Originally Posted by Lepa
Here is what the teachers described to us. First, the kids were asked to draw their "hopes and dreams for kindergarten." All the other kids drew lovely, colorful pictures that had captions like "make friends" or "have fun" on them. My son's first attempt was two or three black lines on a piece of paper. The teachers pulled him aside during a rest period to work with him one on one and said they saw that he was "brilliant." He drew a machine and told them his detailed plans for a salt harvester that he intends to build this year. It included a description of the components and the various uses of the machine. He didn't write this out (he hates to draw and write) but the teachers wrote his words under his picture. They posted the pieces outside the classroom and said all the teachers and staff had come by to comment on my son's piece because it was so unusual. The teachers acknowledged that my son is bright and creative but weren't sure how to encourage him to produce work with the group.

The teachers told us about another experience with a similar project. The kids walked around their new school, finding shapes. Then they came back and drew the shapes they saw. The other kids all covered their paper with lots of nice, neat little shapes. My son drew a green scribble. I asked him about this and he said he wanted to draw a shape nobody else was doing and he tried to create a "really complex, unusual four-sided shape and I messed it up so I scribbled it out." I explained that the object wasn't to draw something nobody else had thought of, but rather to show that he knows his shapes and can reproduce them. He didn't realize this. My husband finds this funny and said he was the same as a child.

I also think he doesn't understand exactly what the expectations are.

This is all sounds really familiar (as in eerily). I think you are on track about his not understanding the expectations. He is thinking of these assignments in terms of his own thought processes and preferences.

It might be helpful to ask teachers to "check for understanding," but in a little more complex way: they should ask him explicitly to state what the assignment is (in his mind), not just ask "do you understand?" or if he understands the concepts being taught.

He's making a lot of mental leaps between instruction and product. He needs help understanding the purpose of the assignment, and probably very direct instruction.

It's good this is happening now, and that teachers are recognizing it (and his giftedness), because it sounds like they are open to your ideas and suggestions.
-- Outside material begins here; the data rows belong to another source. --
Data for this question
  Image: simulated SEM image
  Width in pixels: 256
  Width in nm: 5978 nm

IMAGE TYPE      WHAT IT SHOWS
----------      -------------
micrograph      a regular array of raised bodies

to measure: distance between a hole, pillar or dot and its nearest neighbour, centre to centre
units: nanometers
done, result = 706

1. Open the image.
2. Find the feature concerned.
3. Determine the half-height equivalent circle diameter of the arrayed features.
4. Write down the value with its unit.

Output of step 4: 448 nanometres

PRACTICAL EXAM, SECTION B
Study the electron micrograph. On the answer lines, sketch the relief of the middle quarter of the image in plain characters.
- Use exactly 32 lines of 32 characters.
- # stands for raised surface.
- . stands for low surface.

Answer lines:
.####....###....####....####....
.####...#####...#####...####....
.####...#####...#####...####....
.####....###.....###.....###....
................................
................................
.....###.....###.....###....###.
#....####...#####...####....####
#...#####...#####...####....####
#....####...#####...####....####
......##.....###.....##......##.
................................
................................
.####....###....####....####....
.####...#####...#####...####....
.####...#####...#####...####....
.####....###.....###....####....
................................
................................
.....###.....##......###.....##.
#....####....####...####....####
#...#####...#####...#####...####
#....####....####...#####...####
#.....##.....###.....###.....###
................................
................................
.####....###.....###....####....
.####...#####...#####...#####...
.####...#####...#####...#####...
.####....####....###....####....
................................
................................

The "hopes and dreams" type assignments are really difficult for kids who don't speak that language. I love that he hopes and dreams to build a salt harvester smile but that is most likely not the sort of thing the teacher has in mind... it sounds like "what the teacher has in mind" is not your DS' default mode.

Basically, the teacher probably needs to turn her paradigm upside down for your DS--the areas where more typical students need extra help (academic areas) will be easy for your DS, and the things that more typical students intuit (social expectations, doing "fun" introspective type assignments), will require more support.